Updated: Sunday, July 19, 2009

American author James Norman Hall once said, "Loafing is the most productive part of a writer's life."

If Hall was indeed correct, approximately 12,000 television and film writers are currently experiencing their peak levels of productivity en masse. As of 12:01 a.m., Monday, Nov. 5, all 9,000 members of the Writers Guild of America, West and 3,000 members of the Writers Guild of America, East went on strike, making them a loafing line Hall would admire.

The entertainment industry's writers have emerged from their lonesome lives of artistic solitude (undoubtedly every writer lives such a life - I myself am writing this from a friendless cell of isolation) and banded together in a rare strike for a bigger piece of the profit pie.

The writers' message is somewhat cryptic, but it appears they want to actually be paid for their work. This seems a little presumptuous. Writers historically work for free, subscribe to starvation diets and adopt eco-friendly lifestyles by living in homes of cardboard. The entertainment industry's writers have simply been blinded by those glitzy Hollywood lights, and are temporarily outside their minds.

For example, the unreasonable demands they made in negotiations with the Alliance of Motion Picture and Television Producers leading up to last week's strike surround two main issues. First, writers are dissatisfied with the payment they receive each time a DVD that uses one of their scripts is sold. Apparently, when the studio charges $19.99 for the DVD and the writer makes 4 cents, that's not enough.

Second, writers are riled up about the Internet. They think the information superhighway is swell, but when studios release television show episodes or movies on the Internet and fail to pay writers anything, feathers get ruffled.

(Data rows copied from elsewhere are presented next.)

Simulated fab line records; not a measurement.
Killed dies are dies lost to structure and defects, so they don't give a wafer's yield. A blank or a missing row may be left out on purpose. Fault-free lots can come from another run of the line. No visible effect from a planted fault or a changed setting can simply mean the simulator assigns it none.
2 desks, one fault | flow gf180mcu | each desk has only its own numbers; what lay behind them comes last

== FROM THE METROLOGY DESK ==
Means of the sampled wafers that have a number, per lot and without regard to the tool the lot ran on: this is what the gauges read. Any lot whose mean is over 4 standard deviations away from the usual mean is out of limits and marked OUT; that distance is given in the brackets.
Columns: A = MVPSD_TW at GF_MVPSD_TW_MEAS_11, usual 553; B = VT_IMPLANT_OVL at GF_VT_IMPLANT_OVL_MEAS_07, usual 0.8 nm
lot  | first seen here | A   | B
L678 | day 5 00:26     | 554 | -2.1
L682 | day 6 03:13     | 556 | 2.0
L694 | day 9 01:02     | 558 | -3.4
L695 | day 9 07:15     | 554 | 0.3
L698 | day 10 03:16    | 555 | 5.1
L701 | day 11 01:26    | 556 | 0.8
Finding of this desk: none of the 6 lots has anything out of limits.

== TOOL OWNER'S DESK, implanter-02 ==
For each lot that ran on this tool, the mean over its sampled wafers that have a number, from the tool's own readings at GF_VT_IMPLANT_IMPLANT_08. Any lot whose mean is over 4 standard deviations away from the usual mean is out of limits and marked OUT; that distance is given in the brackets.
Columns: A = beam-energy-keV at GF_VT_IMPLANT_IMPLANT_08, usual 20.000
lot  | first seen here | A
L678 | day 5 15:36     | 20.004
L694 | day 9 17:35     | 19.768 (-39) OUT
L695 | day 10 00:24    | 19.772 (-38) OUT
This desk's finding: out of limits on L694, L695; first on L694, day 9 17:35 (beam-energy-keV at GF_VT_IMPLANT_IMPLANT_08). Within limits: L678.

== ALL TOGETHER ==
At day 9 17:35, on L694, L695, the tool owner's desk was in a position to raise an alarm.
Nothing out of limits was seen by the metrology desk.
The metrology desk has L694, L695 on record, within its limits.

According to the Writers Guild of America, East's Web site, studios post the episodes and movies and then take advertisements, saying they have to fund the project. However, posting the shows and films doesn't cost much and the advertisements end up as revenue - $4.6 billion over the next three years, to be exact.

Writers say that's a pretty big chunk of pocket change studios are carrying around, and they're not sharing any of it with their friendly neighborhood writers because they say Internet material is for promotion, not profit. I see the studios' point. I wouldn't call $4.6 billion profit, either. I would call it highway robbery.

At the end of a hearty day on the picket line, the dollar signs in the writers' eyes are visible from miles away. They're asking for - hang on to your seat - 8 cents for every DVD sold as opposed to the 4 cents they currently make. For all you math whizzes out there, that's 0.4 percent of the price of the DVD.

Then there's the real shocker: rather than their current earnings of zero for Internet showings, writers want the same payment they would receive if the show or movie were being broadcast on television - 2.5 percent of the total profits. With earnings like that, they'll finally be able to splurge on the 50 pack of No. 2 pencils.

Still, it all seems a little too much to ask. Writers overestimate their own importance. Everyone knows Hollywood is about the producers, the studio owners, the guys on top. They're the ones with the big bucks (clearly) and they're the ones who make the magic happen.

The show can and will go on without the writers. Which is why "The Late Show With David Letterman," "The Tonight Show with Jay Leno," "The Daily Show" and "Colbert Report," among others were forced into reruns after only two days of the strike.

It was a valiant two-day show of strength by the studios, but maybe it's time to man up and pay the writers. Pay them anything. Pay them in chickens and homespun cloth. Because the only place to go from zero is up.